The Internet Killed Sportscenter
The other night I did something I almost never do. I’m not really sure what came over me—it just sort of happened. I sat down on the couch, and before I knew it I was watching Sportscenter. You remember Sportcenter. It’s that show which 10 years ago was the best sports news broadcast on the planet, but now is dumbed down by empty analysis, annoying anchors, and ratings ploys.
Anyway, something weird happened on my TV that night. Sportscenter was actually good. After a few minutes of watching, the reason why became obvious.
It was a slow news night.
That meant the show could take an extra 30 seconds and diagram a clever double screen that Jamar Butler used twice to hit open threes. It meant there was time to tell us that all four times LeBron has scored 50 points it has been on the road. It meant the show could follow up with Igor Olshansky to see how his goal of filling up the Patriots bulletin board is coming along. That’s the kind of stuff that once made Sportscenter great. Unique highlights, interesting numbers, and money quotes.
The big problem nowadays is that the internet has made Sportscenter obsolete as anything other than a highlight show, and nobody running the show seems to know it. The Sportscenter producers need to understand that we don’t want to see Sean Salisbury analyzing Sunday’s AFC Championship Game. By the time he comes on TV we’ve already read 10 different stories on the game by people with opinions we respect much more than Salisbury’s. Similarly, the show doesn’t need to tell us who the Falcons are considering hiring—everybody who cares already read about it on the internet five hours ago.
The result is that Sportscenter is no longer a staple of die-hard sports fans, it’s a staple of casual sports fans. That’s why there’s been such a backlash against ESPN from die-hard fans (read: bloggers). The show has no ghetto-loyalty. It’s abandoned the people who helped it get through its formative years in order to go after the big money.

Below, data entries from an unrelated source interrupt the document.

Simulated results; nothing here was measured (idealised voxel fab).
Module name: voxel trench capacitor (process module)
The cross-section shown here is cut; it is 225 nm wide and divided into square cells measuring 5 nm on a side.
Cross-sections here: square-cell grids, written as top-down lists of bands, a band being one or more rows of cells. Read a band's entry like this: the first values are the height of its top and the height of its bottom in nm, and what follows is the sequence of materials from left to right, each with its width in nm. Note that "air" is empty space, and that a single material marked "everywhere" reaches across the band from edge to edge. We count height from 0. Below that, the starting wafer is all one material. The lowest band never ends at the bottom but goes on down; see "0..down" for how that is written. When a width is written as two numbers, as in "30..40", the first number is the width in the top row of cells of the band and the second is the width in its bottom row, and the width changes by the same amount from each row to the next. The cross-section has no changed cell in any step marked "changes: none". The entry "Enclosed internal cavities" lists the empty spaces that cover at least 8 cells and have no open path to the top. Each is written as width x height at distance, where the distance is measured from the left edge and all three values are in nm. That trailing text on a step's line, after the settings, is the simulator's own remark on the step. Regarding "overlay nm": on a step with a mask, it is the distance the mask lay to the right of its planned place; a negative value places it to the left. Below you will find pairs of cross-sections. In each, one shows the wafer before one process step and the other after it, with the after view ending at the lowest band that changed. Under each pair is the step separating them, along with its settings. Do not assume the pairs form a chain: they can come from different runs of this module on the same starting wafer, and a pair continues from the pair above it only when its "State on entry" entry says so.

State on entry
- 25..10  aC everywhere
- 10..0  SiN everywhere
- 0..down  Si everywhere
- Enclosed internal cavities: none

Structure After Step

All that from watching 40 minutes of Sportscenter. I better try and not let it happen again.
1 Comment »
mcbias on 19 Jan 2008 at 6:06 pm #
SportsCenter is a victim of its own success, and going from underground to mainstream. Beautiful summary of the situation. But who’s going to call Will Leitch and tell him that his book could have been summarized in one sentece? The poor, poor guy, ha.